The men who gathered at Pfaff’s were very conscious of Boston, though their consciousness came out in various ways. The most violent said that the thought of it made them as ugly as sin; others loved it though they left it, as Whitman did “the open road”; and some, on the outskirts of “Bohemia,” were not too aggressively like Stedman, who admitted much later, “I was very anxious to bring out my first book in New York in Boston style, having a reverence for Boston, which I continued to have.” Aldrich was of like mind, and readily accepted Osgood’s invitation to “the Hub” and to the editorship of Every Saturday. Years after he wrote to Bayard Taylor, who could understand: “I miss my few dear friends in New York—but that is all. There is a finer intellectual atmosphere here than in our city.... The people of Boston are full-blooded readers, appreciative, trained.” And later, to Stedman: “In the six years I have been here, I have found seven or eight hearts so full of noble things that there is no room in them for such trifles as envy and conceit and insincerity. I didn’t find more than two or three such in New York, and I lived there fifteen years. It was an excellent school for me—to get out of!” Boston was his native heath, in spite of his own saying: “Though I am not genuine Boston, I am Boston-plated.”

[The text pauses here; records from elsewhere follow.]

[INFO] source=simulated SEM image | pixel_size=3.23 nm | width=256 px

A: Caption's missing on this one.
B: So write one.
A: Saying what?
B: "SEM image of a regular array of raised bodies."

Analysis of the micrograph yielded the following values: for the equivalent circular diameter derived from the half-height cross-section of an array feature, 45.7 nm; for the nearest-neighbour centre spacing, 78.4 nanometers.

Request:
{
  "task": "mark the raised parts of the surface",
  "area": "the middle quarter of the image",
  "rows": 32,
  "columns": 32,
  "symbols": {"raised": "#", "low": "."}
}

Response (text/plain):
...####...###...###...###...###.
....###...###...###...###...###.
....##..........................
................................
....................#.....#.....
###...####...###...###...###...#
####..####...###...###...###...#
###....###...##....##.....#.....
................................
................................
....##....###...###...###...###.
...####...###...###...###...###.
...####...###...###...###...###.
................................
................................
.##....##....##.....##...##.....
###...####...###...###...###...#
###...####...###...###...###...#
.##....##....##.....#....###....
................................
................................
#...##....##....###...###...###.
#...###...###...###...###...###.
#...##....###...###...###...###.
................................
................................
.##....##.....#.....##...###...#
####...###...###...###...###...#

Aldrich’s literary career began and ended with the writing of poetry, but what he did in the interims of poetical silence contributed to the peculiar character of his work even though it was a source of distraction and sometimes of prolonged interruption. As a reader and editor he was schooled from very young manhood in the exercise of a peculiarly fine artistic taste, a taste so exacting in detail that the Atlantic under his direction was described by a foreign critic as “the best edited magazine in the English language.” He did not reserve the exercise of this rectitude of judgment for the work of others, but applied it with perhaps increased austerity to himself. His verse will consequently endure close examination, and the later collections will show the virtues and defects of scrupulous rejection and of the revision in each succeeding publication of the work which he chose to preserve.

The virtues of work so carefully perfected are evident. His effects are, in the end, all calculated, for he gave no quarter to what he had produced with zest if it did not ring true to his critical ear. His poetic machinery is therefore well oiled and articulated. His metaphors are sound and his diction happily adjusted. “The vanilla-flavored adjectives and the patchouli-scented participles” criticized by his kindly senior, Dr. Holmes, are pared away. So in the little steel engravings that are the best expressions of his peculiar talent there is a fine simplicity, but it is the simplicity of an accomplished woman of the world rather than of a village maid. And herein lie the shortcomings of Aldrich’s poetry—that it is the poetry of accomplishment. As a youth in New York, writing while Halleck’s popularity was at its height, he was not independent enough to be more original than his most admired townsman. The verses in “The Bells: a Collection of Chimes” are most of them clearly imitative; and from the day of “Babie Bell” on, whatever of originality was Aldrich’s belonged to the library and the drawing-room and the literary club rather than to the seas, woods, and mountains.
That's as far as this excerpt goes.